Background Note
76.Depreciation of fixed assets charged in the commercial accounts of a business is not allowed as a deduction in computing the taxable profits. Instead capital allowances may be given at prescribed rates on certain assets, including plant and machinery. The annual investment allowance provides an annual 100 per cent allowance for the first £50,000 of investment in plant and machinery to all businesses. There are also certain 100 per cent first-year allowances available for certain types of expenditure (such as expenditure on qualifying energy-saving plant or machinery). Otherwise expenditure on plant and machinery assets attracts a writing down allowance (WDA) calculated on a reducing balance basis. Qualifying expenditure has to be pooled for the purpose of determining entitlement to writing down allowances. WDA for assets in the main pool is 20 per cent (of unrelieved expenditure in the pool) per annum. The special rate pool was introduced from April 2008 with a WDA rate of 10 per cent.

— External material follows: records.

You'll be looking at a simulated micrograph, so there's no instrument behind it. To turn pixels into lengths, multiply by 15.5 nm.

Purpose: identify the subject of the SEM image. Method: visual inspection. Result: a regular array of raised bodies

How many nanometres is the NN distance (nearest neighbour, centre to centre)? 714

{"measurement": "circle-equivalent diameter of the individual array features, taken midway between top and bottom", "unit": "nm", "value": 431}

77.Cars are plant and machinery, but there are special capital allowances rules that apply only to cars. The existing rules are based on the cost of the car:
expenditure on cars with very low carbon dioxide emissions (up to110g/km) can qualify for 100 per cent first-year allowances, so that the full cost of the car is written off against profits in the period that it is incurred;
expenditure on cars costing £12,000 or less is allocated to the main pool and WDAs are given at 20 per cent per annum on the reducing balance of expenditure; and
expenditure on cars costing over £12,000 must be dealt with separately from expenditure on other assets with expenditure on each car being allocated to a single asset pool. The WDAs are calculated in the normal way (at 20 per cent) and then restricted to an annual amount of £3,000. However, when the car is sold any unrelieved depreciation is allowed through a balancing allowance, while any excess allowances over economic depreciation are recovered through a balancing charge.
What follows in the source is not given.